This collection of local areas includes geographically diverse places: wetlands and meandering rivers, forests and deserts, caves
and canyons, bluffs and peaks, refuges and parks, and the beaches that hug our oceans, lakes and the Gulf. While each location is unique, they are all valued — for their beauty, for the opportunities to camp, hunt, hike and fish they provide, for the sheltering habitat, solace and solitude they offer and for their contribution to the economy.
While the terrain changes from state to state, the reason to protect these special places remains the same — they have been
left in trust to us to keep whole and safe for generations to come. Nationwide, local faith, labor, and sportsmen's groups
are finding common cause with the Sierra Club.

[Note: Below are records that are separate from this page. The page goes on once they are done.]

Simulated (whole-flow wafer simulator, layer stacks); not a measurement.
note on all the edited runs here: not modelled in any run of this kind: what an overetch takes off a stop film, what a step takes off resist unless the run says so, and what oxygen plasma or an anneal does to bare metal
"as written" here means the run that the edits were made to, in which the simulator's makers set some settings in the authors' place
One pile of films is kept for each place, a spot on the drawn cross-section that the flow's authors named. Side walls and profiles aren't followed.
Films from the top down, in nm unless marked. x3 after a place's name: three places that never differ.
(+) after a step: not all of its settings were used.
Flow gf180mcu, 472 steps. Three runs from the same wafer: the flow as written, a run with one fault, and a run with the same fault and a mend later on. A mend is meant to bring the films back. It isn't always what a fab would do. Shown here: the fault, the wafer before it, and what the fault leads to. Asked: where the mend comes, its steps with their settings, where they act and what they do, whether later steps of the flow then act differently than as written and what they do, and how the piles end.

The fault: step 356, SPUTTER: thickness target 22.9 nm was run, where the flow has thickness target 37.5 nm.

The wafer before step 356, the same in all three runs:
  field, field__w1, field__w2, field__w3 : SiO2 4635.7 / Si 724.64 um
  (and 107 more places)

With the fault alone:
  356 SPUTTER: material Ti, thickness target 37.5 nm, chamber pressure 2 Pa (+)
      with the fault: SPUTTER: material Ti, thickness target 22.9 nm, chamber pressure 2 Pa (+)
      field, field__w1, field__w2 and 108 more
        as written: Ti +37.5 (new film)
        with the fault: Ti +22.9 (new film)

Whether the goal is adopting Community Protection Zones to fight wild fires, pinpointing the appropriate place for a reservoir or hotel development, incorporating conservation values into land management and planning, or promoting better energy solutions, communities are coming together to promote solutions that save these extraordinary places, including:
- Preserving our natural heritage by designating lands as permanently
protected parks, refuges, forests, and wilderness;
- Restoring forests, riverfronts, wetlands, and community open
spaces through the rebuilding and recovery of healthy, natural
ecosystems;
- Improving lands to protect wildlife species and their native habitat;
- Acquiring additional acreage by purchasing threatened land to
protect it for future generations;
- Encouraging thoughtful design and planning of development
projects to protect open space, reduce traffic, save tax dollars,
and create more options for Americans to own a home;
- Protecting water quality by improving sewage and waste disposal
practices as well as keeping sensitive places free from such
threats as drilling and commercial logging; and
- Drawing attention to the damage from unmanaged motorized
recreation and encouraging federal land management agencies
to enforce the laws that allow off-road vehicle use only on designated
roads and routes, and to educate riders that wild areas
are closed unless posted open for off-road vehicles.